The call comes as experts say waste electrical and electronic equipment (WEEE) can now be linked to three times more fires inside bin lorries and at household waste recycling centres than initially thought.
WEEE generally covers products that have a plug or need a battery, such as fridges, vacuum cleaners, cookers, mobile phones and computer equipment.
Discarded items may contain batteries which can cause fires if they are damaged, and they need to be treated differently to general household waste.
And with councils set to collect two million unwanted WEEE items, the British Metal Recycling Association (BMRA) say local authorities should carry out kerbside collections.

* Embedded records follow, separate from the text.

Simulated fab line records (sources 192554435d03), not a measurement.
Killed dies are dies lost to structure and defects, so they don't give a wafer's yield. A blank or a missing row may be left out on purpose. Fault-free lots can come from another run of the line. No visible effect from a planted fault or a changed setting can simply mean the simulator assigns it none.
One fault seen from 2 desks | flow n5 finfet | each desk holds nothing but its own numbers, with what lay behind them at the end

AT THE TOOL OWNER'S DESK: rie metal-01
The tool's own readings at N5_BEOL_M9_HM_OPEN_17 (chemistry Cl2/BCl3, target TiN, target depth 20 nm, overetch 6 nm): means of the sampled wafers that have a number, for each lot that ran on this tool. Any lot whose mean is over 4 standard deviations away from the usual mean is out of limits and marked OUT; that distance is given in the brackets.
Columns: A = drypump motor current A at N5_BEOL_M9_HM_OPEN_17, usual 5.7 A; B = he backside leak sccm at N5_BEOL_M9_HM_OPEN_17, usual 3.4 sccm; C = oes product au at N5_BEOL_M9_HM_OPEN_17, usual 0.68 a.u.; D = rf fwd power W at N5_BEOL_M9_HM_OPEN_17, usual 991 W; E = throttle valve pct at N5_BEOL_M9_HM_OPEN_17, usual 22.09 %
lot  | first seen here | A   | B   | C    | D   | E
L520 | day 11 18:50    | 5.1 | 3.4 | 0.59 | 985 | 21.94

James Kelly, the CEO of the BMRA, said: “Councils need to introduce kerbside collections for discarded WEEE items. That is because we are seeing increased fires happening in bin lorries and at household waste recycling centres as well as metal recycling sites like those of our members where these items can end up in the incorrect waste stream. People’s lives are at risk.”
The BMRA says the fires are often caused by damaged lithium and lithium-ion batteries inside the discarded electrical items. There have long been fears that they cause fires, but research by the Recycle Your Electricals campaign led by Material Focus say they can now be linked to 700 fires in the past 12 months.
And Mr. Kelly, whose trade association represents the £7 billion UK metal recycling sector, said the problem is particularly bad at this time of year.
“Almost two fires a day across the country can now be linked to these batteries, according to new research,” Mr. Kelly said. “In the space of 10 weeks, thanks to Black Friday deals, Christmas gifts, Boxing Day sales and January sales, we are likely to see millions of electrical items discarded.
“If there is not an easy option, such as kerbside collection, it is likely that much of this will be disposed of incorrectly. This massively increases the risk of fires across the waste sector. That is why we need to see kerbside collections introduced right away.”
According to the results of the recent survey by Material Focus, fires caused by batteries are potentially a far bigger issue than previously reported in waste sector reports. The survey shows that nearly 90% of the 60 local authorities surveyed said fires caused by batteries are “an increasing problem”.
Earlier this month London Mayor, Sadiq Khan, said he had “serious safety concerns” about some lithium-ion batteries used in privately owned e-scooters and in online conversion kits.
His warning came after the London Fire Brigade reported there had been 130 fires this year involving the batteries, 65 used by e-bikes, 24 used by e-scooters and the remainder involving those used in e-cigarettes. Some are known to overheat when being charged.
The scale of unwanted electrical waste in the UK is vast.
Last year UK households bought nearly 40 million electrical items in the period between Black Friday and Christmas.
This resulted in 4.2 million unwanted electrical items being “abandoned”, with the hoarding of 2.2 million items and the other two million thrown away.
Research has found that 33 per cent of households have at least one electrical device in their home that does not work that could be recycled. That includes almost 21 million desktop computers, 18.5 million games consoles; 11.7 million laptops and 9.17 million tablets and printers which are working but no longer used by the household.
Research by Currys claims that more than £850 million worth of precious metals could be salvaged from these electrical products each year – including enough gold to make more than 850,000 rings.
Mr. Kelly added: “Aside from the safety issues regarding fires, hoarding e-waste also prevents a great many raw materials being made available again from recycling. These include metals such as copper, cobalt, and tungsten.”
According to a report released by the House of Commons Environmental Audit Select Committee, the U.K. generates 23.9 kilograms of e-waste per person each year, second only to Norway. This far exceeds the world average of 7.3 kilograms per capita and the European average.